June 8th, 2009
No recipe today, kids. I didn’t want to mix things up too much here, as there is a giveaway to announce! I trust everyone had a pleasant weekend?
We had a small group of people (and their assorted extensions) from Jeremy’s department up for a barbecue on Saturday. Our intention was to invite them oh… two years ago, but we got waylaid for well over a year with my treatments and randomly leaky appendix. Once that was mostly behind us, it was winter and we don’t invite the uninitiated up to our place in winter lest they never want to return again. So finally(!) we could feed the starving graduate students and the not-so-starving non-graduate students properly this past weekend. It was nice to meet the people behind the names.
the menu
crudités and spinach dip
chips, salsa, and guacamole
citrus, almond salad
german roasted potato salad (sans bacon)
honey wheat rolls
roasted pepper, goat cheese tart (sans prosciutto)

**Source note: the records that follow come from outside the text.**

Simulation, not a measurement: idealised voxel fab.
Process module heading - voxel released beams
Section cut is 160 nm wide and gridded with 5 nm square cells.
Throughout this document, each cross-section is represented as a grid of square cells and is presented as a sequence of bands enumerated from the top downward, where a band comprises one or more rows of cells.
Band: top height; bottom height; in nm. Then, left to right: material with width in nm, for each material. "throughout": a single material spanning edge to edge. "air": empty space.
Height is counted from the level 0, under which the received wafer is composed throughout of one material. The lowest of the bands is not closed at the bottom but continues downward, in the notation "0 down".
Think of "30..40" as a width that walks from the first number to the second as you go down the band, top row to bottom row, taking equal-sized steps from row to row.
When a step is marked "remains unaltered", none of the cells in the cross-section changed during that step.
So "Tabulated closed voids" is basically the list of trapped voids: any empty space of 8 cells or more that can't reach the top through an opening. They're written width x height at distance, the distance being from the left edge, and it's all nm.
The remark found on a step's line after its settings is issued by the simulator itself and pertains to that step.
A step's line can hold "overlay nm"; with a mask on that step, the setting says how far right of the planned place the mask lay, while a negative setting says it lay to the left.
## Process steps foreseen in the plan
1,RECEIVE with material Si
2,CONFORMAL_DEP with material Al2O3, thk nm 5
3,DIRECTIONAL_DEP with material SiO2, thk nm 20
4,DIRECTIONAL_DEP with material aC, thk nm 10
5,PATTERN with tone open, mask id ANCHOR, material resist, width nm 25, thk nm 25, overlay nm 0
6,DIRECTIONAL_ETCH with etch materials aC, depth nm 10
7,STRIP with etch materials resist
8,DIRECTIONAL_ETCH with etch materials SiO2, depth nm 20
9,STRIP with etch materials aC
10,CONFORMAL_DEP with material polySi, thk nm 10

grilled marinated flank steak
barbecue chicken
vanilla bean, matcha green tea, chocolate, and coffee ice creams
chocolate stout cake
busy eating

That morning we purposely took Kaweah on a trail run so she would be a little too pooped out to shamelessly beg for food from guests. She still shamelessly begged, but at least it was more hopeful than shameless. J’s two young children kept themselves amused with Kaweah and then with our yard, bringing in giant bouquets of dandelions, gold banner, and bluebells they had picked. As we saw folks off that evening, I noticed that our yard had gone from gold- and blue-dotted to pure green. I should have known better than to leave the flowers in the house because my eyes were gummy and weepy the next morning what with all of the pollen from our yard concentrated in our living room. And I see the pine cones out my window are primed with the yellow powder of passionate pine tree sex. It begins. My arsenal of steroid nasal sprays, antihistamine drops, and pills are at the ready.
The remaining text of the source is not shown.